Thursday, 22 January 2015

Daring Doings in Doncaster's Dunscroft [3]

Talking of Printing Your Own
Printing your own timetables is nowhere near as easy as collecting a set of leaflets; or, even better, collecting a timetable booklet; or, best of all for "locals", having one drop through your letter box. First bus devotes a whole section to a "How To ..." guide:-

A guide to viewing and printing timetables

1. Click on the 'timetables' link to the left on this page. All of the timetables for your area will be displayed.

2. To find the timetable you are looking for, enter the places you are travelling from and to in the box. Or, if you know it enter the route number.

3. Once you have found the route number, choose when you want to travel, either Monday to Friday, Saturday or Sunday.

4. The timetable will now be displayed on screen. You can now view your timetable as it is or choose PDF or Large print PDF.

5. To just get the times for when you want to travel click the 'personalise' symbol, this will ask you whether your journey is one-way or return, for your start and end points and your preferred departure times. The times of the services around the times you entered will be provided.

6. To print a timetable either click the 'PDF' or 'Large print PDF' symbol. This will open as a new page for you to print.

The whole set from First consists of 29 A4 pages with no clutter, title pages or guff about how good everything is - when it isn't. But getting there is hard and dispiriting work. The average intending passenger would not bother with First's over complicated facility; even assuming they could find the timetable anyway. But at least First does try to explain what has happened ...

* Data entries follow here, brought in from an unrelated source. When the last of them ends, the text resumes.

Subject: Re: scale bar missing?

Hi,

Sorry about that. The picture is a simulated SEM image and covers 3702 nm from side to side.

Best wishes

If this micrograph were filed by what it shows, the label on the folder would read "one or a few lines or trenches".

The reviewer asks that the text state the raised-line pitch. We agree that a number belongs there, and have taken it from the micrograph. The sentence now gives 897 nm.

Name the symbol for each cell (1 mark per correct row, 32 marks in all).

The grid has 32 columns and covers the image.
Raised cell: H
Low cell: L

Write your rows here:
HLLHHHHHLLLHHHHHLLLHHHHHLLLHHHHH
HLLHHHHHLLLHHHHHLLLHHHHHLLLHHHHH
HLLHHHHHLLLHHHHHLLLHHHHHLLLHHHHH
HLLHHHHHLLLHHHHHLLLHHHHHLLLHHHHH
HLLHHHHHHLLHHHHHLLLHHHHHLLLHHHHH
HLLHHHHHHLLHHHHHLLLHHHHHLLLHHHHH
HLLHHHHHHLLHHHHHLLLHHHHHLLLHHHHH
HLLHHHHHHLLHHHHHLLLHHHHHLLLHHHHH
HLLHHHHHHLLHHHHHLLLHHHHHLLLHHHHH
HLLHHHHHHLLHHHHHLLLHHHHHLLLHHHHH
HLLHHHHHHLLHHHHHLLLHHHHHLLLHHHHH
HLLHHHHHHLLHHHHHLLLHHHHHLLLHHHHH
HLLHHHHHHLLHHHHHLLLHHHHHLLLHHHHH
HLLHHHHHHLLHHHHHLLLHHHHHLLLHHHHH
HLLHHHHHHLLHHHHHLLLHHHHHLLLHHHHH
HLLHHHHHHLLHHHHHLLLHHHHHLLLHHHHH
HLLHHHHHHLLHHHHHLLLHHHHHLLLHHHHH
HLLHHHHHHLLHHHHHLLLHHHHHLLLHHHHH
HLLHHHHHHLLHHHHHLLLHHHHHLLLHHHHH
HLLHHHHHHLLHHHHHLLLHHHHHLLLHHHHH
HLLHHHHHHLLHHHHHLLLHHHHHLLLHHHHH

... but it is still not clear enough and fbb will quote from these more helpful pieces of text later in this series.

So, back to Travel South Yorkshire.
There is a huge header banner on the web site's home page. If you are confuser savvy enough to click on it, it will take you to the standard list of new leaflets.

On the way, it is best to avoid the "New Services" page. It is useless because it ignores routes where the service retains its existing number. It doesn't matter, for example, if Thorne Road route 87 has changed dramatically in frequency and been extended from Thorne to Goole, TSY does not think it is a "NEW" service.

New services
Travel South Yorkshire are pleased to introduce new public transport services. The services listed below are either new, renumbered or operated by a new operator. Please see individual comments with each service. The timetable leaflets for all services listed below are already available, or will be very soon.

To find out what your timetable changes might be, it is best to know my some mystic mind-meld system what your timetable changes are. Unless you know in advance (how?) you have to plough through the list of about 80 new leaflets until you find the ones you want. Surely, where a network is changed, the relevant tables should also be accessible together in one "Thorne Road" block?
Again, note that services which have changed significantly (76 and 87) but retained the same number have no explanatory note. Equally frustrating is the lack of cross referencing from totally new services (89 and X8) back to what they have changed FROM.

Next: what do you get for your downloading efforts? You get a PDF file version of the TSY printed leaflet. Whether this approach will change once printed material is banned, is as yet unclear. There seems little point in reproducing all the extras used to fill up a printed leaflet. But, for the time being, here goes.

We are conceptually downloading the new X8. We get a standard header page ...
... which doesn't list Hatfield although the X8 is now the main route serving the "traditional" community.

This is followed by a "What's changed" note ...
... which, surprise surprise, is incorrect!

We get the usual denial of responsibility plus the inevitable "24 hour clock" panel.
In parts of South Yorkshire bus timetables have been using the 24 hour clock for nearly 50 years and even in the backwaters of Stainforth and Barnby Dun at least 40. Although some of fbb's more elderly chums still struggle with such novelties (we miss the groat and the florin), surely the graphic is no longer necessary?

Then comes the map!
fbb is really sorry for the occasional passenger seeking to board or alight at Tudworth Hall Farm ...
... and trying to guess which journeys will miss the stop out completely ...
... and take a little excursion down the M180 to the M18 and back again! TSY leaflet maps are laughably useless, as well as often being just plain wrong.

And finally; we get to the timetable itself, probably the only information we are seeking.
Note, in passing, that only two journeys serve Wembley Road/Marsh Road. WRONG! They all do. Another typical TSY piece of misdirection.

ON SECOND THOUGHTS?

Perhaps it is no bad thing of TSY give up producing printed timetables. Hopefully, operators like First and Stagecoach will take the hint and produce their own, correct, top quality material?

There they go again!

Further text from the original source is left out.